RE: Can anyone explain how this wasn't God?
January 12, 2012 at 8:35 am
(This post was last modified: January 12, 2012 at 8:37 am by genkaus.)
Pity.
The single, overarching emotion I felt upon reading this wall of text was pity. Even if the entire story is an anti-atheist propagandic piece of fiction, it accurately describes the effect religion has on a person.
Religion (or more accurately, faith) destroys man's rational faculty. It destroys one's ability to reason by telling them to accept things without evidence or examination. Even the rare moments of rationality, like atrophied muscles being spurred into action by intermittent blood flow, do not last and the muscles don't work as they should or could.

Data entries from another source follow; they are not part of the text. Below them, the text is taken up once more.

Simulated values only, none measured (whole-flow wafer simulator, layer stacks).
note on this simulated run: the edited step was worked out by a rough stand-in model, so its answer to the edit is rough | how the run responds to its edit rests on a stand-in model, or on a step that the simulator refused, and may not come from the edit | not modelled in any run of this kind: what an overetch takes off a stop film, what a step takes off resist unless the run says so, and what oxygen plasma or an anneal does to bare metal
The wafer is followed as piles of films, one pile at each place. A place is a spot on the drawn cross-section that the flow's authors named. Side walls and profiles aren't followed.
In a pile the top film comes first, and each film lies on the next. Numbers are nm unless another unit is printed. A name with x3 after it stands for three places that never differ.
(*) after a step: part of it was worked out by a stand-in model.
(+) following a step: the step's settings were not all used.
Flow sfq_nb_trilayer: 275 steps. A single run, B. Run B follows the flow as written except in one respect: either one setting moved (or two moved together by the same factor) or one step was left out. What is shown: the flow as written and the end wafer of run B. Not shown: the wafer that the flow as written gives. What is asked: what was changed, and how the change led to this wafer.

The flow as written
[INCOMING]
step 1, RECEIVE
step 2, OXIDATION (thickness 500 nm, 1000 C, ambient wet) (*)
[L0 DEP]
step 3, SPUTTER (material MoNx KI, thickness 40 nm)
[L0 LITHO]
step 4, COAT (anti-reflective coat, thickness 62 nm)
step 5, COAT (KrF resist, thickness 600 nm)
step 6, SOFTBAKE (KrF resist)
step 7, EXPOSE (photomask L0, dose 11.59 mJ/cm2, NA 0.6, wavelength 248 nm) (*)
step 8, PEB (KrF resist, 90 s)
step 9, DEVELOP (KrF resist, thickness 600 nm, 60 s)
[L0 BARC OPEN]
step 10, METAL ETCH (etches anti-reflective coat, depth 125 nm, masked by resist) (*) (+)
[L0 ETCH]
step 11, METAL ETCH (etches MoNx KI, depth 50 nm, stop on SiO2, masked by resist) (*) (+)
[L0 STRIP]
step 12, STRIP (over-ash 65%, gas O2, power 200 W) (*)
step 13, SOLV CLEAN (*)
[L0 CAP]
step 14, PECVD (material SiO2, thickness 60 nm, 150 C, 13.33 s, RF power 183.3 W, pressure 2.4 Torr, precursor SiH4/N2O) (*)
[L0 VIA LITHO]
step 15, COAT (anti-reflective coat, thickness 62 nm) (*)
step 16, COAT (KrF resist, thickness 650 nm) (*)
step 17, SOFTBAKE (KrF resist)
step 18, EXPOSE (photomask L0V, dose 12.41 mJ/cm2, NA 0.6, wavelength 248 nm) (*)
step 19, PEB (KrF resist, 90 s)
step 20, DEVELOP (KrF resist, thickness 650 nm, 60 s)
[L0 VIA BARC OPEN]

Here we have a person who has been taught from the beginning to believe, but not to reason. As a result, he never learned how the process works. When briefly struck by a flash of rationality, he began to question. But never knowing how to question, all he could question were the ideas he could perceive. He could not perceive the ideas underlying those ideas and thus it never occurred to him that they are open to investigation as well.
The result was obvious.
Instead of simple disbelief in the idea of god, he found hatred.
Instead of realizing that now he had to find the meaning of his own life, he assumed that his life had none.
Instead of trying to reason why the drinking, smoking and partying people were happy, he tried to achieve happiness by mimicking their actions.
But reason tolerates no falsification and happiness cannot be made true by faking it. If his capacity for forming new concept was indeed destroyed, he'd have had no choice but to turn to those that were already there. And that is what he did.
The acid trip might have been the catalyzing factor, but the consequence was coming all along. Having shut down his mind, it became easy to accept anything as truth, whether it be a hallucination of god talking or that of the dog talking. Things that a rational mind would reject contemptuously.
While the process of slow smothering of his rationality seems to have started from his childhood, he delivered the final blow by rationalizing his decision to return to faith.
The only thing interesting I see is the phone call from the ex-atheist friend. Though its not much of a stretch. He did not go from starting to doubt to begging god for signs in a matter of minutes. He probably struggled against it on his own for some time. Maybe even wrote on his blog to reaffirm his faith. Coincidentally, Tyler was going through the same process. That Tyler came across his blog while looking for more knowledge on the subject is unsurprising and expected.
What's more the author would have probably seen it as a sign even if Tyler had called three days later, six days later (time of creation) or forty days later.
The single, overarching emotion I felt upon reading this wall of text was pity. Even if the entire story is an anti-atheist propagandic piece of fiction, it accurately describes the effect religion has on a person.
Religion (or more accurately, faith) destroys man's rational faculty. It destroys one's ability to reason by telling them to accept things without evidence or examination. Even the rare moments of rationality, like atrophied muscles being spurred into action by intermittent blood flow, do not last and the muscles don't work as they should or could.
Here we have a person who has been taught from the beginning to believe, but not to reason. As a result, he never learned how the process works. When briefly struck by a flash of rationality, he began to question. But never knowing how to question, all he could question were the ideas he could perceive. He could not perceive the ideas underlying those ideas and thus it never occurred to him that they are open to investigation as well.
The result was obvious.
Instead of simple disbelief in the idea of god, he found hatred.
Instead of realizing that now he had to find the meaning of his own life, he assumed that his life had none.
Instead of trying to reason why the drinking, smoking and partying people were happy, he tried to achieve happiness by mimicking their actions.
But reason tolerates no falsification and happiness cannot be made true by faking it. If his capacity for forming new concept was indeed destroyed, he'd have had no choice but to turn to those that were already there. And that is what he did.
The acid trip might have been the catalyzing factor, but the consequence was coming all along. Having shut down his mind, it became easy to accept anything as truth, whether it be a hallucination of god talking or that of the dog talking. Things that a rational mind would reject contemptuously.
While the process of slow smothering of his rationality seems to have started from his childhood, he delivered the final blow by rationalizing his decision to return to faith.
The only thing interesting I see is the phone call from the ex-atheist friend. Though its not much of a stretch. He did not go from starting to doubt to begging god for signs in a matter of minutes. He probably struggled against it on his own for some time. Maybe even wrote on his blog to reaffirm his faith. Coincidentally, Tyler was going through the same process. That Tyler came across his blog while looking for more knowledge on the subject is unsurprising and expected.
What's more the author would have probably seen it as a sign even if Tyler had called three days later, six days later (time of creation) or forty days later.